Recently, several other projects that I work on took the center stage and the honey bee project has been temporarily shelved. I reached a good pace with the overall design, and even printed and assembled a very early rough draft of the exoskeleton. I have not built any fasteners or linkages except in the legs, so I assembled the exoskeleton by gluing linen strips between the bones. This worked surprisingly well and with some improvements in technique and practice, could be a fun way to assemble my printed insects.

Teaching robotics and insect physiology to kids has become an alluring prospect, and I got a chance to remotely instruct a class at The Kidzeum. I designed a robotic butterfly contraption and created video instructional footage as well as live video conferencing with the class. It was successful in that every kid walked away with a functioning butterfly they personally created and decorated, but I did not have any time to actually teach them electronics or much about butterflies. The whole three hours was a little long for them, but we needed every minute to get through the project. I started discussions with the museum about doing the class again next year, or developing a kit from the parts. I am also wondering if I could teach adults more complex robotics courses.

I also got my TinyFPGA BX board back up and running. The discourse community was able to provide the necessary instructions to get the metadata issues ignored and the board useable. I also purchased Verilog By Example by Blaine C. Readler as well as working through examples on FPGA4fun.com. I was able to create a tune box, servo sweep, LED PWM output, and just finished a priority encoder connected to the LED PWM so I could use 8 comparators to build a simple 3 bit flash ADC. Pictured is a simpler 2 bit ADC. The goal is to one day create a more complex servo controller with analog sensory control. I’ll try and get this flash ADC controlling one servo soon. Verilog is quite flexible in terms of how a project can be designed. This also makes it difficult to decide the best strategy to use.
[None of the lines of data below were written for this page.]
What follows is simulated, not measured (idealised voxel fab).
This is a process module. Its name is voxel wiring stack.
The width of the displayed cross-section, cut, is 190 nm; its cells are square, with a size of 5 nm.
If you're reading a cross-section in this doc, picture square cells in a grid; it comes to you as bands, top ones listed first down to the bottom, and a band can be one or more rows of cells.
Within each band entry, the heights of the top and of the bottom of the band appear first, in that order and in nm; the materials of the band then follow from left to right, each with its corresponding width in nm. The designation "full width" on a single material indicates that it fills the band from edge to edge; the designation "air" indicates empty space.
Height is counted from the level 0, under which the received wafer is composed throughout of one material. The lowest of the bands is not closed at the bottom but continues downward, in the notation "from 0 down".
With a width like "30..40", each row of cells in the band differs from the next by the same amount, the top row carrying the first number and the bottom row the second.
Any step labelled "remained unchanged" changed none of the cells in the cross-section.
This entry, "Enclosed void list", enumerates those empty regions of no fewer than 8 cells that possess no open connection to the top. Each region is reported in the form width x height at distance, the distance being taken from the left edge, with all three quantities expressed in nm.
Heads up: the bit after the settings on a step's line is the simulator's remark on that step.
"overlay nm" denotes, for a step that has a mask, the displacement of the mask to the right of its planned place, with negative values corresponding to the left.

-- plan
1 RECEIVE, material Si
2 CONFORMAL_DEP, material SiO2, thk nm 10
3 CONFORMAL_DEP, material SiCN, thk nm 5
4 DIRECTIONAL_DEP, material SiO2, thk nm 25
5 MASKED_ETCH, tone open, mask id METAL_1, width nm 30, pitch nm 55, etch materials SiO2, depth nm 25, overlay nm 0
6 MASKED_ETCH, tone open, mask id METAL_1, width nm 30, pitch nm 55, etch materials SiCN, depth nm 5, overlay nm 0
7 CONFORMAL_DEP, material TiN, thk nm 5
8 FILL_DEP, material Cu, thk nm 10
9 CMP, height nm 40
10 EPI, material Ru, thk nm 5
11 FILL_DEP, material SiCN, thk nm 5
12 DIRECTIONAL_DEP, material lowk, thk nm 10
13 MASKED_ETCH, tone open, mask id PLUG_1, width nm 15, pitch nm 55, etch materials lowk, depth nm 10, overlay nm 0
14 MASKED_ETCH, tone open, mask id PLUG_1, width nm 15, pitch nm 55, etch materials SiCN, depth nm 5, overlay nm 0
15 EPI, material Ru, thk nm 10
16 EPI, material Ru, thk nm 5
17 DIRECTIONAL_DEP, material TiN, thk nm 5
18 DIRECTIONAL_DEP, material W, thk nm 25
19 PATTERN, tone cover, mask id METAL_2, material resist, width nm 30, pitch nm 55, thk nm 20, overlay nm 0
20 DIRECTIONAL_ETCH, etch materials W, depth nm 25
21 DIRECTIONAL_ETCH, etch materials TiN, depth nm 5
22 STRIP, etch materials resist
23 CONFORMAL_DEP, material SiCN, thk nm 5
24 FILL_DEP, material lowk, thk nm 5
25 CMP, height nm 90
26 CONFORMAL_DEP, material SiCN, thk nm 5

Down the road, I’d very much like to arrive at a FPGA controlled hexapod biomimetic robot. This already exists, and I could just buy one like this Alchitry project, or even build my own from someone else’s design like this instructable. However, I feel that the biomimicry element is really important to me and these hexapod designs are loosely biomimetic, if at all. The radial symmetry of these common designs probably helps solve problems in the code and hardware, or at least makes conceptualizing the walking gate more straightforward, but insects have three distinct pairs of legs which are different sizes and shapes. Insects have bilateral symmetry only. I think a big part of the graceful leg movements in ants is due to their physical structure. In a way, the leg needs to be built before the brain, but the two work hand in hand, so these projects need to evolve in parallel. This does mean I need to do most of the same leg work other engineers have already done and are offering to share for free. This is specifically an insect biomimetic project, not just a demonstration of FPGA design or mechanical engineering, although I have to do all of the above.

My fantasy is to one day bridge all the threads into one. If I could combine master level craftsmanship in physical construction, high tech digital programming and signal processing, mechatronics and robotic design, and the education and awareness of entomology, I would finish it as soon as possible. Maybe it is possible to at least get the first one made by 2020?